New Delhi | March 17, 2015: The environment ministry on Tuesday revoked a three-year-old order that resulted in a ban on mining in Goa, paving the way for resumption of iron ore extraction in the coastal state.
The move comes amid a slump in commodity prices to a 12-year low, slackening demand and a global glut in iron ore, muting industry reaction to the possible resumption of mining and exports.
In 2012, then environment minister Jayanthi Natarajan had suspended environmental clearances for 93 mining leases in Goa after a commission headed by former Supreme Court justice M.B. Shah submitted a report highlighting rampant illegal extraction of the raw material in the state.
The move brought iron ore mining to a halt in the state, where irregularities in mining, inaction, abuse of law and regulations were estimated to have contributed to a Rs.35,000 crore mining scam.
“We have decided to lift the abeyance of mines in Goa by following all Supreme Court directives,” environment minister Prakash Javadekar said on Tuesday, adding that the suspension of mining in the state had resulted in unemployment and loss of income.
“We have cleared the last hurdle for resumption of mining. It is up to the (mining) industry now,” Javadekar said.
The Goa government will have to decide the ore extraction limits for individual miners so that total mining does not exceed the cap of 20 million tonnes (mt) set by the apex court for all output in Goa, Javadekar said.
In April 2014, the Supreme Court lifted the ban on mining but ruled that iron ore extraction would require clearances by the environment ministry and approval from the state government. The court set a cap of 20mt a year.
Goa chief minister Laxmikant Parsekar said the mining industry will resume operations immediately. He also said he would request the central government to abolish export duty on the ore with low ferrous content and reduce that on ore with high ferrous content.
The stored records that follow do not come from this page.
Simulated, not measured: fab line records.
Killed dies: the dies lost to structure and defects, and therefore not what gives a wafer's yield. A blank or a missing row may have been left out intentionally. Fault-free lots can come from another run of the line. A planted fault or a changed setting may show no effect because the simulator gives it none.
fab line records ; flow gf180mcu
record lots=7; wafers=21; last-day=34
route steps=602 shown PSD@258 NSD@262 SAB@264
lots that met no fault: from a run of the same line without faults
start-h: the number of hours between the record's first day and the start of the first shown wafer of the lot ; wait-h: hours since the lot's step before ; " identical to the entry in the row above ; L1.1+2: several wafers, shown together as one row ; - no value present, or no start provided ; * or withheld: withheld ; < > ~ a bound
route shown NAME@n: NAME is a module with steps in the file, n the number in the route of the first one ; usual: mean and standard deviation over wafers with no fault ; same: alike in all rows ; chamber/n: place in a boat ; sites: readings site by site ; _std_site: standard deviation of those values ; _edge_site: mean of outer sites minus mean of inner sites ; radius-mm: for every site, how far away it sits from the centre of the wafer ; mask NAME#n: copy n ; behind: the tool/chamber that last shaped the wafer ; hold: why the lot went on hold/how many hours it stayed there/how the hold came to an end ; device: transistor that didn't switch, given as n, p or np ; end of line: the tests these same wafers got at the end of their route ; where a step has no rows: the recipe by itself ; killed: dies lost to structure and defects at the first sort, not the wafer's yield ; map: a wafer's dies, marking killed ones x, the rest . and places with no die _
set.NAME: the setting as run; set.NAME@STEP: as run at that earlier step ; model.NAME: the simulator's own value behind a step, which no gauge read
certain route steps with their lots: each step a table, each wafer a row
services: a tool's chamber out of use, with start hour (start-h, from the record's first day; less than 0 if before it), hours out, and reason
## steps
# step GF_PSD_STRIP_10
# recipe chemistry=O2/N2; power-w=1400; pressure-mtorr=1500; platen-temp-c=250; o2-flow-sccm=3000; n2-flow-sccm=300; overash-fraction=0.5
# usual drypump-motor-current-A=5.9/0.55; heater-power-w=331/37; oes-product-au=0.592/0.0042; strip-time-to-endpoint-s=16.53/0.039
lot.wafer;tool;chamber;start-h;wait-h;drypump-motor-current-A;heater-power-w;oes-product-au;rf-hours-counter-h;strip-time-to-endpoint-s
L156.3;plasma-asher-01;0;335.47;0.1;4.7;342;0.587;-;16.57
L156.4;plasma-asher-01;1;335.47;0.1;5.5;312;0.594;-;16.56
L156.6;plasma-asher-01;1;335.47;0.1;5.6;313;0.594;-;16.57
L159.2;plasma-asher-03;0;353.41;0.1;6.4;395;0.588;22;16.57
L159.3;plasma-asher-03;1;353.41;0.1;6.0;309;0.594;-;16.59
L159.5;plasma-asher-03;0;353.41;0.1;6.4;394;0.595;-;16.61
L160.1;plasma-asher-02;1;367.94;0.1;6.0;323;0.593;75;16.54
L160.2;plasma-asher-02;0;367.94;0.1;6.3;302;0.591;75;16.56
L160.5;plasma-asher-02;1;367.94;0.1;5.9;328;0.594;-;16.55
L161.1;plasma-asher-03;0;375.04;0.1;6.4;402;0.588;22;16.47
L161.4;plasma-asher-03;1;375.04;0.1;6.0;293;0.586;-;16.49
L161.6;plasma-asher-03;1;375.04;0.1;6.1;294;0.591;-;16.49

The global iron ore surplus will more than double to a record this year as low-cost producers keep on expanding, according to a report last month by Australia and New Zealand Banking Group Ltd, which cut price forecasts as much as 30%. At a time when iron ore prices are languishing, miners are not in a position to export the raw material for steel, especially when they have to pay an export duty of 30%, said Ambar Timblo, managing director, Fomento Resources. Timblo said Goa iron ore is not consumed in India because of its low quality. “Since the only market available to the miners is the export market, you cannot just remove a suspension and expect the situation in Goa to improve,” he said.
Good quality iron ore is said to have around 62% ferrous content. The iron ore grade produced in Goa has a ferrous content of 55%.
Many companies may not be operationally ready to resume mining following the move by the environment ministry, said M.V.S. Seshagiri Rao, joint managing director and group chief financial officer at JSW Steel Ltd.
P.K. Mukherjee, a former chief executive officer at Sesa Goa Ltd, which is now the iron ore division of Sesa Sterlite Ltd, said, prices have fallen to a level at which no miner would produce iron ore, coupled with the taxes and duties that exports entail,
Also, Mukherjee added, the state has not succeeded in selling the inventory which was put up for e-auction a year back. Out of a total of 15mt put up for sale, only 5mt were sold.
“It is a completely wrong move and brings us back to square one. It will start the same story again...We will approach court again against it and we may have to rush because miners here are in hurry,” said activist Abhijit Prabhudesai of non-governmental organization Rainbow Warriors. No study has been undertaken to assess environmental impacts of mining. since clearances were suspended, he added.
Goa is India’s third-largest iron ore mining state and produced about 45-47mt of the mineral prior to 2012, when the Supreme Court upheld a ban imposed by the state government after activists made allegations of environmental degradation and illegal mining.
The state has around 95 iron ore mines that produce iron ore fines (powdery iron ore), sold mostly in China where steel mills have the technology to mix Goa’s cheap, low-grade fines with expensive high grade ores from Australia and Brazil to create a cheap blend for their blast furnaces.